Wednesday, February 8, 2012

Attack of the Theocrats by Sean Faircloth

Faircloth is not a fan of religion. He despises the fact that it interrupts to flow of rational governing. Or so was my perception of reading Attack of the Theocrats.

Faircloth is Executive Director of the Secular Coalition for America. Before that, he served in Maine's legislature.

When the forward is written by Richard Dawkins and the cover has a three-headed monster with the likeness of Sarah Palin, Mike Huckabee and Mitt Romney(wait, what?) you kinda have an idea where this book is heading.

The cover is a misrepresentation of the actual book, I'd have to say. You may expect a vindictive attack on people who use faith in their policies but that isn't the complete picture.

Faircloth is not happy with how religious non-profits get a tax break and a bending of the rules while horrible stories have been shared about how a child was killed because a faith-based care center didn't have the same safety rules as a head-start program. He rails against some of the countries Founding Fathers were actually quite secular when it came to writing their thoughts about governing.

You'll read how the religious are breaking down the wall of separation between church and state, how the Religious Right's fight for their kind of morality is actually harming the country.

His big push is for Secularism to be the new Born Again in the United States and the West. It is his belief that common sense and reason alone are the saviors of humanity.

Let me say it again, he really hates religion and the fact that they get tax breaks. He does not, however, write as a crazy leftist loon. His arguments are quite admirable. He's been at this for a while and he knows his information. I'd like to see if religious organizations/people are the only ones who have horrible stories about children dying or maybe we could find those kind of stories involved throughout the world regardless of faith-based rules.

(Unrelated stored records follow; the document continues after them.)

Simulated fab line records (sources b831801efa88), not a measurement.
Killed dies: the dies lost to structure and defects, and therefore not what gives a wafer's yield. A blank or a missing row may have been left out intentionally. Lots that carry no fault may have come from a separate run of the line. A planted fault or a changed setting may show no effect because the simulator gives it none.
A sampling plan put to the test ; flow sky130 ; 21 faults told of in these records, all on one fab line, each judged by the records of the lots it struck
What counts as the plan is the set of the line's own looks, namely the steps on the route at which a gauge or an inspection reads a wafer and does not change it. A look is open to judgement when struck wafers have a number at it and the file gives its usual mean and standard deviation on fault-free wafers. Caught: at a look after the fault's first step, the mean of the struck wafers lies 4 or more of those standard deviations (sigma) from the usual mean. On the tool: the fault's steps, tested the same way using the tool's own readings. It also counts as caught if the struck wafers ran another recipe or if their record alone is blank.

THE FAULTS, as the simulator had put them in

He includes a list of groups you can contact and join to help him in his cause, including his own (which he lays out fairly heavy).

Let's admit that there are some political characters who haven't expressed themselves in the best of way when it comes to the heart of following Christ and how that looks in the political arena. However, I'm not a big fan of this book. Christians will bash this book while atheists will sing its praises. Is there any room for middle ground?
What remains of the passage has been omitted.